There’s the site of The Casino, a 1930s after-hours club that allowed same-sex dancing. And the site of Garden of Allah, Seattle’s first gay-owned gay bar in the 1940s. And the South End Steam Baths, open for nearly 50 years.
Brown, UW professor of geography, has spent more than a decade researching Seattle’s gay and lesbian history as a volunteer for the Northwest Lesbian & Gay History Museum Project. Brown and others have collected scores of oral histories, each adding more detail to the story of the gay and lesbian experience in Seattle.
Those interviewed have described entering a gay bar for the first time, when being “outed” could mean the loss of a job or family. Or renting an apartment in a building that welcomed gay tenants, creating a sense of community. The sites of these memories—“the where-ness of things,” as Brown puts it—add another dimension to the story.

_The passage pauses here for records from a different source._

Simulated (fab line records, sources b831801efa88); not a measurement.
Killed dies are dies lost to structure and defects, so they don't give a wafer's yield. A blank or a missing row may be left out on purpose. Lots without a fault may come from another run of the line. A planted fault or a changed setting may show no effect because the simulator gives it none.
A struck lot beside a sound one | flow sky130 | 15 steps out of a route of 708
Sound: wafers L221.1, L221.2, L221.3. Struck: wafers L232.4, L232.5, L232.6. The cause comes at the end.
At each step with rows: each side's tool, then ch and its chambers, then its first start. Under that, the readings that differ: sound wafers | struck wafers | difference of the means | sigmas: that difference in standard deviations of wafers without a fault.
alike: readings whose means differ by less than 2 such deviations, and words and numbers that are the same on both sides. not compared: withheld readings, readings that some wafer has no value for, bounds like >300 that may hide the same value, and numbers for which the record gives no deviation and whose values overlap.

Using these oral histories, as well as other historical information, Brown and Larry Knopp of the University of Minnesota-Duluth have created an exhaustive map of more than 200 key sites in Seattle’s gay and lesbian history. Accompanying text describes the relevance of each site.
“You can tell a history, a historical narrative, but you can also tell a spatial story of where people claimed space,” says Brown. “The map is just a particularly geographic way of writing it down.”
Pioneer Square was the site of the earliest gay establishments, most of which are long gone. In the late 1970s and early 1980s, there was “an explosion of sites of significance,” says Brown, particularly along Capitol Hill’s Pike/Pine corridor. “You also see the importance of Wallingford and the University District, especially for lesbians,” says Brown. “And Eastlake and Belltown. These are places we don’t think of as gay, but they’ve mattered.”
The oral histories stay with Brown. He tells of a Navy man who visited Seattle in the 1950s while on shore leave, hoping to meet other gay men but not sure where to find them. The military unwittingly guided his search by providing a list of establishments that sailors were prohibited to enter. The sailor went down the list, checking out the bars, knowing that at least one would be a gay bar. “The military actually led him to places he never would have found on his own,” says Brown. “It speaks to the time, but also the place. Some of these bars were very hidden.”
Brown leads free walking tours of Pioneer Square, the downtown neighborhood where the 1950s sailor likely headed. He points out key sites in gay and lesbian history from the 1940s through the 1970s, educating audiences ranging from academics to community groups to seniors. “For some of these people, this was their life,” says Brown. “They want to see their lives as part of a broader story, which it was.”
Brown is involved in other academic research—his current project concerns public health and homosexuality before HIV and AIDS—but he plans to continue his volunteer work with the Northwest Lesbian & Gay History Museum Project indefinitely.
“What intrigues me is the simultaneous ordinariness and extraordinary courage and fortitude and persistence people had, in the same place I am now as an openly gay man,” says Brown. “I don’t have to walk around the block three times before I walk into a bar. People had to do this all the time. Yet they coped and often thrived. Their stories help us understand inequality of all sorts that continues today.”